[ python-Bugs-956303 ] Potential data corruption bug in save_pers in pickle module.

SourceForge.net noreply at sourceforge.net
Tue May 18 18:51:30 EDT 2004


Bugs item #956303, was opened at 2004-05-18 22:45
Message generated for change (Settings changed) made by amc1
You can respond by visiting: 
https://sourceforge.net/tracker/?func=detail&atid=105470&aid=956303&group_id=5470

Category: Python Library
Group: None
Status: Open
Resolution: None
>Priority: 7
Submitted By: Allan Crooks (amc1)
Assigned to: Nobody/Anonymous (nobody)
Summary: Potential data corruption bug in save_pers in pickle module.

Initial Comment:
There is a bug in save_pers in both the pickle and
cPickle modules in Python.

It occurs when someone uses a Pickler instance which is
using an ASCII protocol and also has persistent_id
defined which can return a persistent reference that
can contain newline characters in.

The current implementation of save_pers in the pickle
module is as follows:

----

   def save_pers(self, pid):
        # Save a persistent id reference
        if self.bin:
            self.save(pid)
            self.write(BINPERSID)
        else:
            self.write(PERSID + str(pid) + '\n')

----

The else clause assumes that the 'pid' will not be a
string which one or more newline characters.

If the pickler pickles a persistent ID which has a
newline in it, then an unpickler with a corresponding
persistent_load method will incorrectly unpickle the
data - usually interpreting the character after the
newline as a marker indicating what type of data should
be expected (usually resulting in an exception being
raised when the remaining data is not in the format
expected).

I have attached an example file which illustrates in
what circumstances the error occurs.

Workarounds for this bug are:
  1) Use binary mode for picklers.
  2) Modify subclass implementations of save_pers to
ensure that newlines are not returned for persistent ID's.

Although you may assume in general that this bug would
only occur on rare occasions (due to the unlikely
situation where someone would implement persistent_id
so that it would return a string with a newline
character embedded), it may occur more frequently if
the subclass implementation of persistent_id uses a
string which has been constructed using the marshal module.

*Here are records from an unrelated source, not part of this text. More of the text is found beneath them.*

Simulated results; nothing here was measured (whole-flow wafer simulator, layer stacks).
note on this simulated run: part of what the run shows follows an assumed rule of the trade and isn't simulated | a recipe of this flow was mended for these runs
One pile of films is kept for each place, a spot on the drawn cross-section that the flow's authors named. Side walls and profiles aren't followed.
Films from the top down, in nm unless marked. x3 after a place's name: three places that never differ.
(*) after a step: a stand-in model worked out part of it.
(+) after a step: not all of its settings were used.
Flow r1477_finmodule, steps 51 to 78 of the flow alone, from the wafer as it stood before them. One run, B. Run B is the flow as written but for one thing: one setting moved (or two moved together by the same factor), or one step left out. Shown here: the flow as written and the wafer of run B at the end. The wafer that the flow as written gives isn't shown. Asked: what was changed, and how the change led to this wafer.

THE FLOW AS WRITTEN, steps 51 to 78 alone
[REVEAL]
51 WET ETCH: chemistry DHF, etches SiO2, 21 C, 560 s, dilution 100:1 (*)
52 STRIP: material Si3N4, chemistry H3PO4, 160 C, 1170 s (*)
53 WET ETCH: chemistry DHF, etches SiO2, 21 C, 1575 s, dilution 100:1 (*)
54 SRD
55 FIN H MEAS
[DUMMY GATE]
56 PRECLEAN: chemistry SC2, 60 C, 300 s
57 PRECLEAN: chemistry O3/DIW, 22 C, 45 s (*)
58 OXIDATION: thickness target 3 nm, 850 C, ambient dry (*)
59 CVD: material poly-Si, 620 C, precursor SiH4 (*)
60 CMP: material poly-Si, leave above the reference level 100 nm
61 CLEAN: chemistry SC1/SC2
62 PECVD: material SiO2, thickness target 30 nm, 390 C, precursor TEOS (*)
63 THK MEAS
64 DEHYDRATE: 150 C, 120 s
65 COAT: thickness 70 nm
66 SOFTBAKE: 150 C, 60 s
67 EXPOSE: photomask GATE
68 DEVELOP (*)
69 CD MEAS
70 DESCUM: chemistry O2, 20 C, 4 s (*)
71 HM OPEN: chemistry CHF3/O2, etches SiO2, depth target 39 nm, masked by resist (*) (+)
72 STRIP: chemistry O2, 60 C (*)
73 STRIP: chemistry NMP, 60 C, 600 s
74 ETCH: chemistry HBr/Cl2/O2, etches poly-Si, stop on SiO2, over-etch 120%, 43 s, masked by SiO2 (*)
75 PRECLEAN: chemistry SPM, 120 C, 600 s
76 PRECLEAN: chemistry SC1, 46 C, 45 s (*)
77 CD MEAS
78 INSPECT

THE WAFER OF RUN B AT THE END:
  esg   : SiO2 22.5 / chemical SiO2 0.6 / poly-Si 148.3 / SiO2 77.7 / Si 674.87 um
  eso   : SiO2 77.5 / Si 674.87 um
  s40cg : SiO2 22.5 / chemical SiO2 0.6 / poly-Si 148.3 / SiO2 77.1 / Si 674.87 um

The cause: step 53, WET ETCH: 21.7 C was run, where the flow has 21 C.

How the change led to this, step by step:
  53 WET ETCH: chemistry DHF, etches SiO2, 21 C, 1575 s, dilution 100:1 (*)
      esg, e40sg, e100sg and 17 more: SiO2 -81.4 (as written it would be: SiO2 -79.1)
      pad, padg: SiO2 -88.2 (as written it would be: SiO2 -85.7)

This bug was discovered when our code implemented the
persistent_id method, which was returning the
marshalled format of a tuple which contained strings.
It occurred when one or more of the strings had a
length of ten characters - the marshalled format of
that string contains the string's length, where the
byte used to represent the number 10 is the same as the
one which represents the newline character:

>>> marshal.dumps('a' * 10)
's\n\x00\x00\x00aaaaaaaaaa'
>>> chr(10)
'\n'

I have replicated this bug on Python 1.5.2 and Python
2.3b1, and I believe it is present on all 2.x versions
of Python.

Many thanks to SourceForge user (and fellow colleague)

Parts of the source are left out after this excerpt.